Into the West: A Historical Look at Manifest Destiny

+Impact Students recently traveled to the southwest to deepen their understanding of Indigenous cultures and the impact that manifest destiny had on them.

For the field study component of our +Impact Study titled Into the West, +Impact students traveled to Sedona, Flagstaff, Tuba City, Southern Utah, Grand Gulch and Cedar Mesa. Their task was to deepen their understanding of Indigenous cultures and the impact that manifest destiny had on them. Throughout the study our students investigated environmental and cultural issues such as the Hopi-Diné land dispute, lack of rural electrification, cultural diffusion among Indigenous cultures, and the destruction of historic sites in an effort to identify tools needed to help preserve the diverse cultures around us. For the peak experience of this field study, students had an awesome southwest adventure complete with cultural experiences of the past, present, and future while canyoneering and backpacking.

On this field study we challenged students to explore the problems facing Indigenous peoples today through a cultural lens. They were asked to explain why those issues exist, whether those issues are unique to specific areas or communities and then challenged to find solutions to the cultural issues. What was the ultimate goal of this +Impact Study? Identify a cultural issue, either nationally or locally, and create a tool to assist with the issue.

The adventure began in Sedona with a hike through Boyton Canyon , where Indigenous people lived for thousands of years. It has since become one of the most famous box canyons in the southwest. Lately it has become even more so, since it developed a reputation as a site of a spiritual energy vortex. Whether or not you follow this belief, there’s no doubt that the beauty found among these towering buttes, crimson cliffs, and natural desert gardens is divine. It was easy to understand why the ancient civilizations chose to make this area home.

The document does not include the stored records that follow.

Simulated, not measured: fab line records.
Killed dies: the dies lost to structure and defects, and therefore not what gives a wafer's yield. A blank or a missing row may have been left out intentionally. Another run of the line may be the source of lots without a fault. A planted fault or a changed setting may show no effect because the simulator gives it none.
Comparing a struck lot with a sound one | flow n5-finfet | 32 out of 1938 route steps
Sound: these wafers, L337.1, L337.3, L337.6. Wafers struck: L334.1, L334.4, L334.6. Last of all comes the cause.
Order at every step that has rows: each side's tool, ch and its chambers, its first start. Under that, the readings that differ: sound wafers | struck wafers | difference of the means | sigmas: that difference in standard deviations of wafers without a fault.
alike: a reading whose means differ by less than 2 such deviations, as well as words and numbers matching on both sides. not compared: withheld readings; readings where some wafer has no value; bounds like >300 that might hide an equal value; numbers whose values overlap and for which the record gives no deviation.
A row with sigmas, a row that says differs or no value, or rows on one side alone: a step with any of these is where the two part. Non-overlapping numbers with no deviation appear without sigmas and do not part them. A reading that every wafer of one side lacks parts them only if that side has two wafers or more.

students helping build an outhouse
teacher feeding mountain goats

Next on the study the students traveled to Tuba City (and beyond) to meet with the Black Mesa Indigenous Support Network. Through this organization students were personally introduced to the Diné or Navajo People. To gain a deeper understanding of the impact manifest destiny had on Indigenous peoples, students lived with a Diné family on the reservation for four days and three nights. They ate what they ate and helped with their daily chores such as cooking, cleaning, and herding sheep. While the students helped with the daily activities they learned how members of the Diné community interact with the environment. They were asked to compare and contrast cultural experiences of members of the Diné community with their own experiences. The Diné family they stayed with did not have electricity or running water. As part of their service learning experience, students built two outhouses to replace the decades old ones the family was using. Students witnessed the host family weave traditional rugs using the wool from the very sheep they were herding, as well as beading turquoise jewelry that were gifted to each of the students. The amazing host family also cooked Navajo tacos for the students and allowed students to participate in the making of the traditional flat bread.

After their hard work on the reservation the students were looking forward to canyoneering in southern Utah. Students embarked on a day adventure by hiking down into a canyon and rappelling 80 feet into a slot canyon. There, students shimmied from a small ledge into nearly freezing cold water to swim 100 yards to the next dry spot in the canyon. Doing their best to dry off and warm up, students hiked through the canyon, up the side, and back along the canyon to the beginning. The next stop on their adventure was backpacking through Grand Gulch, the home of ancient Puebloan ruins. Students spent Halloween night camped below an ancient Puebloan ruin embracing the presence of ancient culture and telling spooky stories.

As quick as the adrenaline rush from canyoneering faded away, so did the time remaining on the trip. Now that the students have returned home it’s onto the final component to this +Impact Study – identifying a cultural issue and creating a tool to assist with that issue. We can’t wait to see what the students create.